With a deep fridge you can push things to the side, reach over them, etc... you can still kind of see where everything is if you move your head to look around other items.
With a chest fridge you stack everything.
This can:
* more completely obscure other items
* squish items
* require you to move items to find what you want (i.e. pile them on top of other items)
Then you have things like... cartons of milk and various other bottles, which aren't designed to be stacked vertically, but are mostly optimized to be next to other items.
You also lose the utility of having a smaller shelved door area. You can have a level of shelving in a chest refrigerator (basically sliding racks/baskets)... but these become more things you need to move to see other things. With doors they're naturally out of the way on fridge open.
You also have the problem of spills. In a standard fridge a spill means I pick up items, wipe the bottom, put them on another shelf temporarily... then wipe the shelf and replace. Needless to say, spilling anything into a chest refrigerator is a nightmare. You have to remove nearly everything... and since so much is stacked, it's much messier.
A deep vertical refrigerator already completely obscures most of its contents, requires you to move items in order to get what you want, and contains drawers where the contents are not only stacked but completely invisible until you specifically open the drawer to search inside.

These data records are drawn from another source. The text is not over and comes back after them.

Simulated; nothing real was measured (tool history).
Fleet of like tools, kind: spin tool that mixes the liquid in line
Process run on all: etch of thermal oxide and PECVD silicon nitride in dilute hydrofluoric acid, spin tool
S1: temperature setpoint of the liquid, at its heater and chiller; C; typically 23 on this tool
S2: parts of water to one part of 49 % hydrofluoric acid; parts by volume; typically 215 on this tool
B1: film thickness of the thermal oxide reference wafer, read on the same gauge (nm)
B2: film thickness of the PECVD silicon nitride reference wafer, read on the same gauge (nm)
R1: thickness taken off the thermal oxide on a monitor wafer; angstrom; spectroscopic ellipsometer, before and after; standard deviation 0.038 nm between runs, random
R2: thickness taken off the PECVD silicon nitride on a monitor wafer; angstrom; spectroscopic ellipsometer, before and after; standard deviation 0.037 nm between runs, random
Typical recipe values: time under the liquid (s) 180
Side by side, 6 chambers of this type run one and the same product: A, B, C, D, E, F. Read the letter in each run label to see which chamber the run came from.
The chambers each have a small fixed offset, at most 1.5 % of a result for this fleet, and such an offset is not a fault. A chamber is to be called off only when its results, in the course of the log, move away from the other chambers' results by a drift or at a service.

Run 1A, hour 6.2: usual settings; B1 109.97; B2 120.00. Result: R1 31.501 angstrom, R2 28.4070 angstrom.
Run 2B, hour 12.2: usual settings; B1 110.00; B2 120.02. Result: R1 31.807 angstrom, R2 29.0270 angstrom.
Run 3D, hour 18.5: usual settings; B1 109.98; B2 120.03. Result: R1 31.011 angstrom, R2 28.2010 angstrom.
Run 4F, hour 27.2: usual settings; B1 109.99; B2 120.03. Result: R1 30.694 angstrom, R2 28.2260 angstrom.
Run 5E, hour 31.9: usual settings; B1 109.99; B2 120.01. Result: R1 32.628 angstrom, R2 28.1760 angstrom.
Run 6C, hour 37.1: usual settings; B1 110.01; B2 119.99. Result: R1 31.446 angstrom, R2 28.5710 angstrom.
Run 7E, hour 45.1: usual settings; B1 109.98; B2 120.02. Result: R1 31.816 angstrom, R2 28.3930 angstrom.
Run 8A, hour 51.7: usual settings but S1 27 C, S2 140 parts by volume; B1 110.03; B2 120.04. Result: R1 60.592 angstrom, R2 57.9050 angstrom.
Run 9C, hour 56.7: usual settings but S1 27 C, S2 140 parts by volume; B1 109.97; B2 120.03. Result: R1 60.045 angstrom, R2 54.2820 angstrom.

Your reference to moving items in the fridge from one shelf to another shelf (temporarily) in order to clean up a spill tells me that you're not engaging in typical deep refrigerator use. The other shelf is already full; to clean up a spill, you need to pull the things that were in the dirty area out of the fridge.
But why not have a chest freezer underneath the countertop, but as a pull-out drawer? Same benefits of a top opening, but no need to dedicate a section of countertop for the lid to open.
But yeah, for a fridge, that’s not as easy.